Talking Stance Width with Paul Swift
All bike fitters add their own personal touches to a fit, whether they mean to or not. Even within Cyclefit we have small differences. But as with most things in life, there are a few routes to the ultimate goal (in this case, comfort and efficiency).
This is relevant because I occasionally read the bikefitpro blog written by bikefit founder, Paul Swift. He often posts details of his fits showing how many cleat wedges, ITS Wedges, and speedplay extra length spindles he uses. What jumped out at me was how many longer spindles were used on his fits. I very rarely see the need for a longer spindle, but Paul Swift used them quite regularly (simplified explanation, increase stance width if knee/knee are tracking outside the pedal).
Initially I thought it may be that Americans are generally fatter than the British; statistics don’t lie. Their extra size was causing their knees to track outwards to avoid the stomach. I very rarely have had to greatly increase stance width on a skinny rider. After all, how many riders do you see in the protour with their knees tracking outwards, compared to your local club run? The problem with this theory is that the difference between our fits doesn’t match with figures for obesity.
One of the possible reasons for this I am not using them enough (a definite possibility given Swift’s experience). I asked his opinion,
-It is true most bike fitters do not go far enough. I often bring up the thirsty man story. Give a thirsty man a half glass of water and he feels better but imagine if we give him a full glass which is what he really needs. I am sorry to say that today most bikes fits are not offering (providing) a full glass of water.

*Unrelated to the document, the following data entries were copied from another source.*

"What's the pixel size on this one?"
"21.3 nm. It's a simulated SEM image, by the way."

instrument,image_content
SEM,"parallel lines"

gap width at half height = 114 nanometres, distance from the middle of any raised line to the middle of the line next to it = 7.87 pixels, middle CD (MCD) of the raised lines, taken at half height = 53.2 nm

In doing this one must not be afraid to pour in too much water (go just over the brim) and worry about getting a towel to dry up the excess. In other words, the fitter may need to go a little too far, acknowledge the results and back up a bit, if needed. There are many adjustments in bike fitting which we must go a little further to see what may happen. It is amazing at how many times that extra adjustment or two is actually something you stick with and you do not adjust it back.
These extra attempts are what help bring us or rather allow us to offer a full glass of water.
It is just like wedges. I spoke to a fitter the other day who said he uses wedge about 20 percent of the time. This fitter obviously is missing a simple but important aspect to the majority of his fit.
So I asked him, “You mean to say you take out wedges 80 percent of the time?”
This question threw him a bit and after a moment he explained that he did not take out wedges 80 percent of the time but only used them about 20 percent of the time. I asked, “You never let your customer try and feel the wedges?” The conversation ended soon after. I feel sorry for cyclists that do not get the opportunity to try the wedges. Again, we can always remove a wedge if it is not right yet almost 100 percent of cyclist fitted properly need not just a wedge but multiple wedges.
So with that said, I am willing to say I removed about 3 or 4 wedges this past month. And I think one or two feet did not get a wedge at all.
Why do I bring up wedges here in this light? Well, it was not until I applied a similar thought to stance width did I realize how many of us do not try enough with different spindle widths.
You will be amazed at how much stance width people need when proper knee alignment is achieved. Perhaps I should have just asked how often you try a different length spindle. Just like with wedges, if you do not try them you will never see the benefit. You will never learn to understand the need.
Personally, I add pedal spacers or longer spindles when the knee is tracking outside the centre of the pedal for the majority of the pedaling stroke (not just at the top- this is usually caused by lack of flexibility and is often fixed by reducing the reach). This type of pedaling can be caused by wide hips and a large torso that obstructs the natural pedal range, and sometimes tight glutes. If not fixed, it can cause discomfort and lateral (outer) knee pain.
The knee at the top of the stroke dictates where your foot should be. When stance width is too wide the reason a knee moves inward more at the bottom of the stroke is because it has to follow the foot. The foot is stuck in the pedal. So what if the knee crosses the toe line….you still move the foot out because at the top of the stroke the knee is closer to where it wants to be. When you pedal the knee has no choice but to follow the foot which is usually misaligned at the pedal.
I have a lot still to learn about fitting from one of the world’s experts. I need to experiment a little to agree with all the points given by Paul. My initial reaction was that when you add stance width to one or both legs, it requires much more effort from the inner quads (VMO) to maintain as solid contact on the pedal and keep the knee from dropping inwards. If the VMO’s fail from overuse then the knee will go inwards at the bottom of the pedalling stroke which could cause other issues. There is still a lot to talk about when it comes to stance width.
Many thanks to Paul for his input and time. Not only has he answered about stance width, but highlighted one of the main reasons for having a bike fit even if you think you are an asymptomatic cyclist.